We are told the following:
Let $S_n$ denote the permutation group on $\{1,\dots,n\}$ and let $GL_n(\mathbb{R})$ denote the group of invertible $n \times n$ matrices. Now assume the following fact:
for each $n$ there is a group homomorphism $\varphi : S_n \rightarrow GL_n(\mathbb{R})$ such that $\ker (\varphi) = \{\iota\}$, where $\iota$ is the identity permutation.
How do I show that any finite group $G$ is isomorphic to a subgroup of $GL_{n}(\mathbb{R})$ for some $n$?
I realise I need to use Cayley's theorem for a finite group which is:
Every finite group $G$ of order $n$ is isomorphic to a subgroup of $S_n$.
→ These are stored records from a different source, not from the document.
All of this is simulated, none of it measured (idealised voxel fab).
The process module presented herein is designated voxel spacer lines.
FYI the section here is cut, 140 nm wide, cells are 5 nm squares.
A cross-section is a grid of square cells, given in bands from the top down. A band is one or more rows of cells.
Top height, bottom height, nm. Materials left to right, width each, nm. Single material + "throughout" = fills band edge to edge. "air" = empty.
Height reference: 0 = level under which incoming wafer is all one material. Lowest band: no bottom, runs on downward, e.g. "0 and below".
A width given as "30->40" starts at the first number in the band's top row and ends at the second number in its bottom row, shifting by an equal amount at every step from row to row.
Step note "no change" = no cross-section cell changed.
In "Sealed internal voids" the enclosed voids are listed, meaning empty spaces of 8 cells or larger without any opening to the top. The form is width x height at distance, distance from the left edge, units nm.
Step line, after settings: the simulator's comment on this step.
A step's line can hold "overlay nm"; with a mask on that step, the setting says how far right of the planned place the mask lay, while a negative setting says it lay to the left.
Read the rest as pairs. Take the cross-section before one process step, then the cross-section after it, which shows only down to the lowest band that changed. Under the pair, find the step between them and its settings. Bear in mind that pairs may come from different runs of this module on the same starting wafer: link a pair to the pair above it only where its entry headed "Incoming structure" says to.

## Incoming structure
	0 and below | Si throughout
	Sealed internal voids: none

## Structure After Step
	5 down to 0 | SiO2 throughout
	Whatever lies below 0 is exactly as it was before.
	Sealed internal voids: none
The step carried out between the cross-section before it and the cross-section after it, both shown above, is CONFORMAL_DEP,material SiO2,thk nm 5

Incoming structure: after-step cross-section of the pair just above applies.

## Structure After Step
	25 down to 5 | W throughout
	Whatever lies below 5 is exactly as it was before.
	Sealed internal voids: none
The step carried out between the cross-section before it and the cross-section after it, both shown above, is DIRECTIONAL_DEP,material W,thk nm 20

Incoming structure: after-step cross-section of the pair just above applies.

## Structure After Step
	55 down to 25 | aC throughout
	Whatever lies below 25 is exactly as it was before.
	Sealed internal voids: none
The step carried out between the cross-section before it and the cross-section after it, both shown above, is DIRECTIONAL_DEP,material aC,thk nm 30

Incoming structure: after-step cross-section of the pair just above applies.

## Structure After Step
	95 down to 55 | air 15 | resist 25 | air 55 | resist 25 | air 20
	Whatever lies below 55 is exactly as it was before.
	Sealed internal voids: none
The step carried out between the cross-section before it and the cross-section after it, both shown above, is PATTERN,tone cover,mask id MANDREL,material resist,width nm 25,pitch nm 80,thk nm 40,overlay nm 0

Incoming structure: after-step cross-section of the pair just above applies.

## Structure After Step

However, I am unsure how I can answer this question.
Thank you
Best Answer
You've almost made it to the end !
Let $G$ be a finite groupe and $n = \text{Card}(G)$.
Caley's theorem states that there exists $\phi \in \text{Hom}(G, S_n)$ which is injective, which means that $G$ is isomorphic to a subgroup of $S_n$.
We will make $S_n$ "act" on the vector space $\mathbb{R}^n$. We will define for every $\sigma \in S_n$ the matrix : $$M_{\sigma} = (\delta_{\sigma(i), j})$$
where $\delta$ is the Kronecker delta defined by : $\delta_{a, b} = \begin{cases} 1 \text{ if } a = b \\ 0 \text{ otherwise} \end{cases}$
These $M_{\sigma}$ are elements of $\text{GL}_n(\mathbb{R})$ because $\forall \sigma \in S_n, \ M_{\sigma} \times M_{\sigma^{-1}} = M_{\sigma^{-1}} \times M_{\sigma} = I_n$.
Let $\phi' : \sigma \mapsto M_{\sigma}$. $\phi' \in \text{Hom}(S_n, \text{GL}_n(\mathbb{R}))$ and is injective, so $S_n$ is isomorphic to a subgroup of $\text{GL}_n(\mathbb{R})$.
then, let $\theta = \phi' \circ \phi$. $\phi$ and $\phi'$ are injective morphisms, so $\theta$ is an injective morphism from $G$ to $\text{GL}_n(\mathbb{R})$. That means $G$ is isomorphic to a subgroup of $\text{GL}_n(\mathbb{R})$, which is, in our case, $\text{Im}(\theta)$.